Yesterday, the Labor Department stated that the unemployment rate dropped to 8.8% in March. Really? Not according to Gallup that states that unemployment is at 10% and underemployment is at 19.3%. Even though the March numbers are lower than February, they are still far too high and going at a snail’s pace recovery. Could it be because of too much government interference, regulation and failed Obama economic policy?
Unemployment, as measured by Gallup without seasonal adjustment, was 10.0% in March — down from 10.2% in mid-March and 10.3% at the end of February, but above the 9.8% at the end of January. U.S. unemployment was 10.4% at the end of March a year ago.
As reported in the WSJ,‘We Have Become a Nation of Takers, not Makers’. The problem, there are far too many people who work for the government of compared to construction, farming, fishing, forestry, manufacturing, mining and utilities combined.
If you want to understand better why so many states—from New York to Wisconsin to California—are teetering on the brink of bankruptcy, consider this depressing statistic: Today in America there are nearly twice as many people working for the government (22.5 million) than in all of manufacturing (11.5 million). This is an almost exact reversal of the situation in 1960, when there were 15 million workers in manufacturing and 8.7 million collecting a paycheck from the government.

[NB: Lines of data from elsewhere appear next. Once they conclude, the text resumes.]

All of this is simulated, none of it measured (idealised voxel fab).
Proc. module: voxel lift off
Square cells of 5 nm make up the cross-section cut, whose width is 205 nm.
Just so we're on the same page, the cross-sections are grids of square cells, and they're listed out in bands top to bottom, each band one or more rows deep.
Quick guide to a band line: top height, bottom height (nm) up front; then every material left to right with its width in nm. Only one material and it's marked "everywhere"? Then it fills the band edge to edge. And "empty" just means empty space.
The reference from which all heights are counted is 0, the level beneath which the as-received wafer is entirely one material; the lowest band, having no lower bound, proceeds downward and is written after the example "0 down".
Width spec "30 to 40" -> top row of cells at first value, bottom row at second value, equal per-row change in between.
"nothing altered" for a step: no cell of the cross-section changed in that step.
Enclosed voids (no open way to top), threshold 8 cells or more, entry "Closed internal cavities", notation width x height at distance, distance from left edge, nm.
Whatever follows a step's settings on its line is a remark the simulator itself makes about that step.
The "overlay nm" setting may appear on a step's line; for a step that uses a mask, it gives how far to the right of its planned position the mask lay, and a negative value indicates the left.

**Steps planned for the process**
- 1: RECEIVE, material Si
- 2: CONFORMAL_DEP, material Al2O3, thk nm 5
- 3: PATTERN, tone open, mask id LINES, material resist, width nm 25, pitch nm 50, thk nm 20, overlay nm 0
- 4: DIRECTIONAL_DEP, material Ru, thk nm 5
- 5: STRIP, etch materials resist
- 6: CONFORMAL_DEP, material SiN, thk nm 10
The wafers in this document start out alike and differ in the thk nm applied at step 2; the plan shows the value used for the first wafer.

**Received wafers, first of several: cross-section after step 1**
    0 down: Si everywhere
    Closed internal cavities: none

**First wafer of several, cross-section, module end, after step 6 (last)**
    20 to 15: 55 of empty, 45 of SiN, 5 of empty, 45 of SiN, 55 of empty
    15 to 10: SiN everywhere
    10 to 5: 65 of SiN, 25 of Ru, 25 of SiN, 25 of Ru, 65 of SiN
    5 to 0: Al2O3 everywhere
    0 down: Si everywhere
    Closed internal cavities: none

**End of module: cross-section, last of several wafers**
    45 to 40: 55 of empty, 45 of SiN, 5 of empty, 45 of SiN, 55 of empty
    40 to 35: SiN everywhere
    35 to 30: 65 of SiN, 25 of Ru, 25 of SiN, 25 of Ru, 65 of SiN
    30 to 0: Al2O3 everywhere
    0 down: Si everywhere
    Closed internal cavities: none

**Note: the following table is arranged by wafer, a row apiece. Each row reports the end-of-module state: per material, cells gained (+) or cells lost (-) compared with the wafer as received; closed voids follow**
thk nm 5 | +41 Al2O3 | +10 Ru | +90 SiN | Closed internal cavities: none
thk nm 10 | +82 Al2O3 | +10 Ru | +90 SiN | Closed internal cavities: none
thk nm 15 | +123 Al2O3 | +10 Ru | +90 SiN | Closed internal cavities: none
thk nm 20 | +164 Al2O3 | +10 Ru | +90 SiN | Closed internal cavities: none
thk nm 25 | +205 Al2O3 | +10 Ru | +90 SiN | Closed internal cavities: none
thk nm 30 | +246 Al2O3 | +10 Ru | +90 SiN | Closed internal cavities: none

It gets worse. More Americans work for the government than work in construction, farming, fishing, forestry, manufacturing, mining and utilities combined. We have moved decisively from a nation of makers to a nation of takers. Nearly half of the $2.2 trillion cost of state and local governments is the $1 trillion-a-year tab for pay and benefits of state and local employees. Is it any wonder that so many states and cities cannot pay their bills?